WHY ROMERO HATES THE WALKING DEAD

George Romero recently sat down with Andrew Burns to discuss his life, career and zombies as part of an exclusive new interview featured in this month’s upcoming edition of The Big Issue. In addition to speaking about the Voodoo origins of the undead, modern movie zombies and his classic film Night Of The Living Dead… Romero revealed his reasons for turning down an opportunity to direct an episode of The Walking Dead.

“They asked me to do a couple of episodes of The Walking Dead but I didn’t want to be a part of it,” Romero told The Big Issue. “Basically it’s just a soap opera with a zombie occasionally. I always used the zombie as a character for satire or a political criticism and I find that missing in what’s happening now.”

Of course this attitude towards the popular television series is nothing new, as regular readers of the Zombie Research Society already know. While discussing a successful stage adaptation of Night Of The Living Dead with our very own David Marks, George Romero was quoted as saying that The Walking Dead “just pisses me off.”

“We did it, and we should have been involved if anyone was going to do it” he went on to explain during the interview. The comment touched off a bit of controversy among many zombie enthusiasts and fans of the television series itself. However with an upcoming comic book and film in the works, Romero is certainly busy enough with his own projects.

To read more of the exclusive interview with The Big Issue including additional comments on Zack Snyder, Dawn Of The Dead and World War Z… just visit their official website. And be sure to check out our recent interview with George Romero right here online at the Zombie Research Society!

26 comments

  1. I seem to be the only one who never found Romero’s alleged commentary very impressive. It always struck me as vastly overstated by critics and Romero himself. I think it’s just not enough to have a horse of Zombies and tell the audience they’re a metaphor for consumerism. Big deal. It’s superficial and simplistic.
    In contrast, the social interactions and character development in TWD often convey a much more complex and thoughtful message even in things that aren’t said – just a pause for example – than I ever got from Romero.
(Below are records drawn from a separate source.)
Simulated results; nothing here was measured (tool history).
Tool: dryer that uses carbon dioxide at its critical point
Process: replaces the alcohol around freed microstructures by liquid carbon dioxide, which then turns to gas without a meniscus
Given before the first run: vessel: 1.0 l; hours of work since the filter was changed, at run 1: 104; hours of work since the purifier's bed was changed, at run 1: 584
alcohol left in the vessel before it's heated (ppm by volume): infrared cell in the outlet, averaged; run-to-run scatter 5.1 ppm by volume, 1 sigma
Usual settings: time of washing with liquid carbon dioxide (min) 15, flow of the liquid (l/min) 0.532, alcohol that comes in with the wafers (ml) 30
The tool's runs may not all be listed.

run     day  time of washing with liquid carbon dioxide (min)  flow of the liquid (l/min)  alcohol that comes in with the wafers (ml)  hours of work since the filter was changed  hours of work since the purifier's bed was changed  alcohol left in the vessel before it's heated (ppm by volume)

  2. So he’s doesn’t like it because they are not doing commentary they way HE would have done it?

    Oh well.

    The show is chock FULL of commentary on humanity (or lack there off) after the end of civilization. How people face the end and choose to carry or not give up. Very good stuff more often then not.

    If talking about racism, suicide, religion, political structures and the effects of this on the children (or even the abortion of them) isn’t enough for Romero… well he can turn the channel. He has every right to dislike it.

    • I know that’s why I love The Walking Dead. I love it’s investigation of humanity after the collapse of society. It also says a lot about why we have and need societies. The walkers are simply the catalyst for the end as well as an underlying threat, but they are far from the only or even main problem presented. Sure, if you want a pure zombie hack and slash, you won’t like the deeper themes of TWD.

  3. Im really tired of hearing people complain about the walking dead being a soap opera. Not just Romero, but I listened to The Dead Men Talking Podcast today and all they did was bitch and moan about how TWD has turned into a soap opera aimed towards women. It was so condescending and ignorant I dont think I can listen to it anymore. Writing for movies and a tv series are so different you cant compare the two. You can jam pack a movie with effects, gore, action and have a sub par story because you only need to write a 1.5-2 hour storyline. A tv series depends on dramatics, emotions, relationships between characters, a larger conflict than killing monsters every episode. Look at any successful tv drama and they all go deeper into character relationships and internal conflict and emotions than any movie will. To dismiss it as a soap opera is just ignorant. To Romero, to the Dead Men Talking Podcast, to all the other people who watch the show every week and then just critique the hell out of it for the next week before they watch the next one, if you are such an expert on a situation that presently is complete fantasy THEN MAKE YOUR OWN MOVIE/SHOW. Instead of shitting on what is proven to be a success and popular culture juggernaut, go do it yourself, its easier now than it ever has been with the internet and outlets such as kickstarter that if you have an idea of what it should be than do it instead of whining about what someone elses idea is.

  4. I really don’t mind that he thinks it’s a soap, but I don’t think that necessarily means he doesn’t like it. If he doesn’t watch it, how can he know for sure? Anyway, he should get respect for what he popularized, but that was over forty years ago, and that innovative relevance has faded over the years. I wish he had done something with TWD, if only to see his spin on it. Also, the fact that he calls it a soap opera in contrast to his work, which was social commentary, kinda proves he doesn’t watch. Anyone who does can point out that the show does depict how people would react after the collapse of society. It’s actually kind of funny to hear people call it a soap opera, what exactly did you expect the collapse of society to be, Pleasantville? Wouldn’t it be more incredible if the conflicts in the show were a black and white reflection of the political atmosphere? It’s also not really fair to compare movies to television, the same opportunities for depth that television offers are also challenges. Knowing that Romero loathes TWD won’t decrease my enjoyment of the show, or the discussions it inspires, or increase my enjoyment of his films, but I do hope he comes out with something that impresses me.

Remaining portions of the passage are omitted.